Updated

For the mastermind of the Sept. 11 attacks, a fellow Guantanamo inmate now facing trial was too "primitive" and uneducated to consider involving him in Al Qaeda's terrorist plots.

Khalid Sheikh Mohammed, once the terror network's No. 3 leader, ridiculed Salim Hamdan's credentials in testimony Friday supporting the defendant's claim that he was merely a member of Usama bin Laden's motor pool.

"He was not a soldier, he was a driver," Mohammed said in a four-page transcript of his written testimony.

Attorneys for Hamdan presented Mohammed's account as their final evidence at the first U.S. war crimes trial since World War II. A jury of six American military officers is scheduled to hear the judge's instructions and begin deliberations on Monday.

Hamdan, a Yemeni with a fourth-grade education, faces a maximum life sentence if convicted of conspiracy and supporting terrorism.

During the two-week presentation of trial evidence, Hamdan's interrogators testified that he carried a pistol to protect bin Laden, had advance knowledge of terrorist "operations," and swore an oath of loyalty to the Al Qaeda chief.

But the terrorist military leader made clear he had too low an opinion of Hamdan and other "illiterate" drivers to include them in any secret planning.

"His nature was more primitive (Bedouin) person and far from civilization. He was not fit to plan or execute," said Mohammed, who described himself as "the executive director of 9/11" in the transcript that was translated from Arabic.

As a notorious enemy of the United States, Mohammed makes an unlikely defense witness. Prosecutors warned he might try to subvert the trial and attempted to block his testimony. But defense lawyers said his input is critical, likening him to the "godfather" figure in an organized crime trial.

Mohammed said he saw Hamdan more than 50 times, including the day of his November 2001 capture at a roadblock, when the driver was assigned to evacuate the wives and children of Al Qaeda members from southern Afghanistan to safety in Pakistan following the U.S.-led invasion.

But he said the Yemeni only stayed with the Al Qaeda chief for the US$200-a-month salary.

"He was not with the ideology of Usama bin Laden, and people like him, he was only searching for pleasure and money in this life," Mohammed said.

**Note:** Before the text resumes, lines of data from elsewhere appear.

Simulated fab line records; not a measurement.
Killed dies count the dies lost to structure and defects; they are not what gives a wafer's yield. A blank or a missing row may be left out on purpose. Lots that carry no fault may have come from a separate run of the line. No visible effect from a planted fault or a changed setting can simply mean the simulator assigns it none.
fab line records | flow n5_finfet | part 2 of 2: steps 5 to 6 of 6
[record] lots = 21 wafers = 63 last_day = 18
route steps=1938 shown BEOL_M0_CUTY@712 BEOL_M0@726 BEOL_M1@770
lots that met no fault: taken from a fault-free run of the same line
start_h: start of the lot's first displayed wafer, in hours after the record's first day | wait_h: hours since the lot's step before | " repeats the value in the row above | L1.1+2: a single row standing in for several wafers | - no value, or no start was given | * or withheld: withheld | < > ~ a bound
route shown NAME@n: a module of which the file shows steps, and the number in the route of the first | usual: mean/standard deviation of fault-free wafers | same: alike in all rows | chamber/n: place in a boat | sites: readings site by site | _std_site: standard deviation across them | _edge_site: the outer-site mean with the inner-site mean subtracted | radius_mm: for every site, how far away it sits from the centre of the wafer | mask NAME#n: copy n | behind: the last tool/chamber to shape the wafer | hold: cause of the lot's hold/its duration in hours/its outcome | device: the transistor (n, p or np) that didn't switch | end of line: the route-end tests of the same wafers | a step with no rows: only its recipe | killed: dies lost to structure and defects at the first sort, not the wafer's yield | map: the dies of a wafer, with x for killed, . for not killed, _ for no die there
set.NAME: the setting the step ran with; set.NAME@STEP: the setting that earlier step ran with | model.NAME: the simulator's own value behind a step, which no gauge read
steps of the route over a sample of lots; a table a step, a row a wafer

Hamdan, who is in his late 30s, is one of 21 prisoners facing charges in the Bush administration's tribunal system for prosecuting terrorism suspects at this U.S. Navy base in southeast Cuba.

Hamdan's lawyers sought live testimony from Mohammed, who is representing himself in his own war crimes tribunal. But the Pakistani sent word he would not appear in court.

"He is intending to invoke self-incrimination rights and not appear," said Harry Schneider, a civilian defense attorney for Hamdan.

Another detainee witness, Waleed bin Attash, also refused to testify in court but agreed, like Mohammed, to respond in writing to answers provided by Hamdan's attorneys. Bin Attash said he was close enough to bin Laden to know that Hamdan "was not involved in the implementation of any attack."

Both witnesses were transferred to Guantanamo from secret CIA custody in September 2006 and face capital charges for their roles in the Sept. 11 attacks.